French elections: Battle over 1 May

France's President and Union for a Popular Movement (UMP) candidate for the 2012 presidential election Nicolas Sarkozy arrives on stage on 22 April 2012 Mr Sarkozy has denied using the term 'real work'

French President Nicolas Sarkozy's choice of words to describe his May Day rally has whipped up a storm of controversy.

He said his rally, as the race to the presidency reaches fever pitch, would be a showcase for "real work", angering the Left and the unions while suggesting that those who received state support did not understand the meaning of true work.

"A day for real work, for those who work hard, those at risk, those who suffer, those who no longer want it to be possible to earn more by not working, than by going to work," he said.

His opponent, Socialist candidate Francois Hollande, responded suggesting that the outgoing president would do better to make it an unemployment day, considering the levels of joblessness reached during his term of office.

Wartime slogan

But the sense of outrage in some quarters has come from the fact that those two simple words "vrai travail" - or "real work" have been compared with the wartime slogan of the chief of the Vichy state, Gen Philippe Petain, produced on a 1941 poster during the period of government collaboration with Nazi Germany.

The Communist daily L'Humanite published a picture of Mr Sarkozy side-by-side with Gen Petain on its front page and tweaked reproductions of the poster multiplied on the internet, Mr Sarkozy accused the paper of "stupidity" and denied he had actually used that phrase.

"I never said 'real work'. It is May day. I didn't realise that Francois Hollande had privatised the first of May," he said.

But the language is also part of a broader debate about laying claim to the powerful symbolism of the day.

May Day became a political battleground for French politics as soon as it was marked for the first time in 1892, according to French historian Danielle Tartakowsky, quoted in French newspaper Liberation.

It continued during wartime, when German-occupied France played a key role in industrial production. Instead of a day off work, workers merely downed tools briefly to listen to Gen Petain's speech.
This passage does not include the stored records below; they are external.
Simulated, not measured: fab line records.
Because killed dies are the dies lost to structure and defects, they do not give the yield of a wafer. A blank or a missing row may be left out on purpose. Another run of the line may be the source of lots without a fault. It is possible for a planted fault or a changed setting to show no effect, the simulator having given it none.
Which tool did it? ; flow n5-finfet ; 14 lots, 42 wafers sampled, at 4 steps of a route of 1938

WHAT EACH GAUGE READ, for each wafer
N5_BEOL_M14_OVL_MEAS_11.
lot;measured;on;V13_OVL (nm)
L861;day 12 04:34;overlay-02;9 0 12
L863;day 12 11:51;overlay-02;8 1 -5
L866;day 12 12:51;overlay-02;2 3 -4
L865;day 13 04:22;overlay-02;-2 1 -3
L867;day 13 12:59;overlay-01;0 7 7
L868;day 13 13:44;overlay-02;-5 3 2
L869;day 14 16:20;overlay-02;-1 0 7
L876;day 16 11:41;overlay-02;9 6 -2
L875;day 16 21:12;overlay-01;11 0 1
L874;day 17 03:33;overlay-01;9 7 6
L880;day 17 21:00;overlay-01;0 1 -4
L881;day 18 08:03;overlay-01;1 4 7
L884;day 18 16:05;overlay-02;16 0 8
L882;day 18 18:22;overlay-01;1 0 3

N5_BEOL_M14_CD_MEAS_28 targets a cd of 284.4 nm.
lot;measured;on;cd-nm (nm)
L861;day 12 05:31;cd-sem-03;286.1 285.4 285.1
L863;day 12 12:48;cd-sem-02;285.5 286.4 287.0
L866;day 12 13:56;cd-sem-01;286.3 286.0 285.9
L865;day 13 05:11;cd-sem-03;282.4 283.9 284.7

Writing in Le Nouvel Observateur, French labour historian Stephane Sirot explains that more recent attempts to appropriate the day include the far-right National Front's decision, from 1988, to hold an annual 1 May rally.

The idea was to make the day a nationalistic display of patriotism by linking it to the powerful figure of Joan of Arc. But, Mr Sirot explains, her national day is actually 8 May, which coincides with the actual date of the end of the siege of Orleans in 1429.